“We are in a frightful danger of becoming accustomed to living with war as a normal way of life.”
In his sermon of October 9, 1966, Rabbi Olan develops two images: the blowing of the shofar, the ram’s horn, which can be blown in a continuous tone to signal celebration, or in a broken tone to signal danger; and the Golden Calf, the idol that the Hebrews made and worshipped instead of worshiping God. As so often, Rabbi Olan identifies with the prophets, and sees it as his responsibility to the community to sound the alarm at a time when the American military presence in Vietnam was escalating.
Why did he see us as being in danger? Because we had set up idols: gods we ourselves had made, rather than turning to God, “the Being to whom we owe all we are and all we have”. Those idols might be money, they might be lust, or they might even be the “better idols” of art or science. But for Rabbi Olan, “the most conspicuous and the most dangerous form of idolatry in this our time is the worship of the State or Nation as God.”
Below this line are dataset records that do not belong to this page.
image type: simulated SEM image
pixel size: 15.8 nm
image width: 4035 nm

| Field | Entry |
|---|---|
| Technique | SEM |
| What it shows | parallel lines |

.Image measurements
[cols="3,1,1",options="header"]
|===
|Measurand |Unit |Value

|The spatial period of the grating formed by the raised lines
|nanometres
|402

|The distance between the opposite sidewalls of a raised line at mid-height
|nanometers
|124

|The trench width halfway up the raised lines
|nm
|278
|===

The implication is clear: when we make the nation-state our god, we condemn ourselves to live with war as the normal way of life, and indeed to perpetuate it. “Will we never learn that you do not destroy an idea with bombs?”
Though Rabbi Olan says that it is time to sound the alarm on the ram’s horn, he ends on a note of hope: “when the alarm is sounded to arouse us from our moral and spiritual lethargy… it is followed at the end with… the announcement that all is clear, that the day for rejoicing will come in the end.”